Whenever there’s a public debate like the one sparked by Charlottesville, we rightfully pay attention to how high-profile religious leaders react. It's also important to pay attention to what’s going on closer to home.
What about your pastor?
In these last two weeks, have they used the pulpit to speak out unequivocally against the racism and hate parading in our streets? And if not, why not?
The pulpit is a powerful platform that can be used to promote love, hate, or indifference. We need to listen closely to how it’s being used, what’s being said, what’s being left out, and what's being glossed over.
Our faith demands that we pay attention.
One of the many jarring aspects of the civil rights movement is how so many white churches endorsed and encouraged hatred. Some clergy condemned the marches for equality, while others tacitly supported white supremacists by refusing to talk about what was happening in the streets just outside their doors.
Some church leaders were segregationists who used cherry-picked Bible verses to try to justify their racism. Others were sympathetic to the civil rights movement, but afraid to speak out because they might be ostracized by other ministers or members of their congregation.
They also knew they could become targets of the racists who lynched civil rights leaders and bombed not only black churches but the homes of black clergy. They could be next. They might end up having to carry that cross, too, and they were reluctant to do so.
Some white church leaders settled for addressing hate in muted terms that wouldn’t offend the white supremacists sitting right in front of them in the pews. The pastors’ refusal to criticize racism directly was seen by the white supremacists as an endorsement from God.
Of course, not all white clergy and churches cowered. Many had great courage and faith to stand up and lock arms in the fight for equality. They were willing to pay the price for preaching the gospel that everyone must be treated as an equally beloved child of God without exception.
Many are doing so today. Others are not.
Rev. Martin Luther King Jr.’s Letter from Birmingham Jail was prompted by public opposition from eight white clergymen.

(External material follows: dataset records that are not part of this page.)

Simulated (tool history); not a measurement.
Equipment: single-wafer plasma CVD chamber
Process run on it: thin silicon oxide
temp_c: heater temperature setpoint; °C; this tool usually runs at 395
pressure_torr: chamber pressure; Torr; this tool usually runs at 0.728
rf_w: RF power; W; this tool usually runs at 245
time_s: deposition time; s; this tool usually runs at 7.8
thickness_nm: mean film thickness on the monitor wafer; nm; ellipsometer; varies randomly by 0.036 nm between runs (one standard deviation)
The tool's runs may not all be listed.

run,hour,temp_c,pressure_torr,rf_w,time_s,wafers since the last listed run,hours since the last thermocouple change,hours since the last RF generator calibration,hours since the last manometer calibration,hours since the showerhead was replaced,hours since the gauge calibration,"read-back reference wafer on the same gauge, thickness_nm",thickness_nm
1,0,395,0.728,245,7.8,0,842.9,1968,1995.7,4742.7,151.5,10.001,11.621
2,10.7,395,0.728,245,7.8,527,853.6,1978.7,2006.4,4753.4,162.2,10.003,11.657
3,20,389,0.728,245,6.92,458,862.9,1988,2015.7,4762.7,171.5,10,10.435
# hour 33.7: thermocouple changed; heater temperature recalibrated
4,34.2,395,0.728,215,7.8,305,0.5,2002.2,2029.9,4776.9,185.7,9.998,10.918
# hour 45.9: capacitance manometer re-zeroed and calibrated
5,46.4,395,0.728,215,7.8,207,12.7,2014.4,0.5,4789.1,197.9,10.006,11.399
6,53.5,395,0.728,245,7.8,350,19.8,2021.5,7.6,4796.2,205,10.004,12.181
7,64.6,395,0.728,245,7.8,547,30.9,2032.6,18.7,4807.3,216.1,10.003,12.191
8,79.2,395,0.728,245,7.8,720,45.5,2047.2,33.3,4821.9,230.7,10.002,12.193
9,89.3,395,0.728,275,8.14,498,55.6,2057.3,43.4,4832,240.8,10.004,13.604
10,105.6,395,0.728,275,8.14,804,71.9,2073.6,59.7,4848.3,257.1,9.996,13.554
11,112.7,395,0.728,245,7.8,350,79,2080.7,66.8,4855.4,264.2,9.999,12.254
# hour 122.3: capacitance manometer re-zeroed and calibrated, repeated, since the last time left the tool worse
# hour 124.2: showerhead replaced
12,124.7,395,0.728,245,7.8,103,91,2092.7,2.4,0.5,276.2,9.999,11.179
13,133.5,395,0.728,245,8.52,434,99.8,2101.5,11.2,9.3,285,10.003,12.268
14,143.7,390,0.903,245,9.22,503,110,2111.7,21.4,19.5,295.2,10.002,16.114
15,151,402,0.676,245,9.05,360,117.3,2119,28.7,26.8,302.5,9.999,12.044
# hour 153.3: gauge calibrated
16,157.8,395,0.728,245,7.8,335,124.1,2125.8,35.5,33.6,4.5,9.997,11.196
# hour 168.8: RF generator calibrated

The Rev. King was discouraged by the way so many white church leaders refused to speak up for love and justice.
“I felt that the white ministers, priests, and rabbis of the South would be among our strongest allies,” he wrote. “Instead, some have been outright opponents, refusing to understand the freedom movement and misrepresenting its leaders. All too often many others have been more cautious than courageous and have remained silent behind the anesthetizing security of stained-glass windows.”
So, what about your faith community?
Has your pastor addressed the events of Charlottesville directly? Did they say that the racism and white supremacy are evil and contrary to everything that Jesus taught and lived?
Or did they reference the events with a brief, generalized prayer for the nation and move on? Did they talk about Charlottesville as some other place, implying that racism doesn’t need to be addressed right here as well?
Did your pastor pull a Pilate and try to wash their hands of the responsibility for addressing this deep sinfulness in our society? Or did they address it head-on?
Jesus’ God-filled life and teachings are direct, unequivocal, challenging, and unpopular, both then and now.
He didn’t hesitate to speak up for love and speak out against injustice, even when it cost him many followers.
What about your pastor?
Are they speaking up against hate? If they are, make sure that you thank them for their prophetic courage.
If they’re not, this is a good time to ask them why not.